1. **Determinism**: Same ARID + same salt → same derived key (always)
2. **Isolation**: Different salts → statistically independent keys
3. **Irreversibility**: Cannot derive ARID from public key or DHT key
4. **Collision Resistance**: Cryptographic strength from HKDF-HMAC-SHA-256
5. **Cross-Network Isolation**: Mainline and IPFS keys are independent

### Security Considerations

**ARID Storage:**
- Users must securely store ARIDs to retain write capability
- Loss of ARID = loss of ability to prove authorship
- Getters only need ARID for read access (ARID as capability)

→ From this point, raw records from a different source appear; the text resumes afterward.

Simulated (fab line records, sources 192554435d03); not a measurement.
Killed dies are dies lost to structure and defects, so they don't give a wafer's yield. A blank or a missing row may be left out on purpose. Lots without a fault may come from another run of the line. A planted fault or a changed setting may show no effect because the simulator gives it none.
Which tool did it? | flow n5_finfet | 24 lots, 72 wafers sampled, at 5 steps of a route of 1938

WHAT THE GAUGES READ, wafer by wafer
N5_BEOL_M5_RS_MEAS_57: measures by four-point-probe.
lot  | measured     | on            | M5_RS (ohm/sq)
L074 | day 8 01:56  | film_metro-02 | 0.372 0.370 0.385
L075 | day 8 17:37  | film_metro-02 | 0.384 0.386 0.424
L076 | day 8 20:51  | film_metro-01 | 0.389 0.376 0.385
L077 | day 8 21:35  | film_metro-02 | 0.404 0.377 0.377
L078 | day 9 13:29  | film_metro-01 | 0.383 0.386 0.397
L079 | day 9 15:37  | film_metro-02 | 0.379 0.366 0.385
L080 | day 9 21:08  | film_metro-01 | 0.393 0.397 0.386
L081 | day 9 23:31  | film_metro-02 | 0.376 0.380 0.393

**Write-Once Guarantees:**
- Once written, value cannot be updated by anyone (including original putter)
- AlreadyExists errors prevent accidental overwrites
- Integrity protected by cryptographic signatures

**Network Visibility:**
- Public keys are visible on DHT/IPFS networks
- ARID itself is NOT published (only derived public keys)
- Envelope bytes are visible to network (opaque binary data)
- Use envelope `.encrypt()` for confidentiality at application layer

**Key Distribution:**
- ARID distribution is out-of-band (application responsibility)
- ARID acts as read capability (bearer token)
- Secure channel recommended for ARID sharing (Signal, envelope, QR)


---

## Notes for AI Agents

When implementing:

- **Write-once semantics**: No support for updates, CAS, or multiple values per ARID
- **Envelope-based values**: All values MUST be `bc_envelope::Envelope` instances
- All keys MUST be `bc_components::ARID` instances (32 bytes)
- Use `bc_crypto::hkdf_hmac_sha256` for all key derivation
- Respect HKDF salt constants for domain separation
- Mainline: Always use seq=1, salt=None for mutable items
- IPFS: Publish IPNS name once, no re-publication
- Error on duplicate put attempts (AlreadyExists)

**Envelope Operations:**
- **Serialization**: `envelope.tagged_cbor().to_cbor_data()` → Vec<u8>
- **Deserialization**: `Envelope::try_from_cbor_data(bytes)` → Result<Envelope>
- Envelopes use deterministic dCBOR encoding (via `dcbor` crate)
- Envelopes support compression: `envelope.compress()` for size reduction
- Envelopes support elision: `envelope.elide_revealing(...)` for selective disclosure
- Envelopes have intrinsic digest tree for integrity
- Review `bc_envelope` API, especially `queries.rs` for data extraction
- Use `Envelope::new()`, `.add_assertion()`, `.subject()`, etc.

**Error Handling:**
- **Public API**: Use `thiserror::Error` derive macro for all error types
- **Tests only**: Use `anyhow::Result` (dev-dependency only)
- Define structured error enums (`PutError`, `GetError`)
- Include `EnvelopeError` and `CborError` variants with `#[from]` attribute
- Include context in error variants (seq numbers, sizes, names)
- Use `#[error("...")]` attributes for display messages
- Never expose `anyhow::Error` in public API signatures
- Convert internal errors to structured public error types

**Implementation Guidelines:**
- Validate ARID input before any network operations
- Serialize envelope and validate size before network operations
- Implement polling with exponential backoff for gets
- Handle envelope serialization/deserialization errors properly
- Provide clear error messages via thiserror error strings
- Follow existing test patterns (testnet + ignored mainnet)
- Document write-once semantics prominently in all API docs
- Document envelope serialization format in API docs
- Document error types with examples in rustdoc
- Document ARID-to-key derivation in module docs

**Build & Quality:**
- Run `cargo +nightly fmt` only in `hubert/` crate after edits
- Run `cargo clippy` in `hubert/` before ending turn
- Do not stage or commit without direction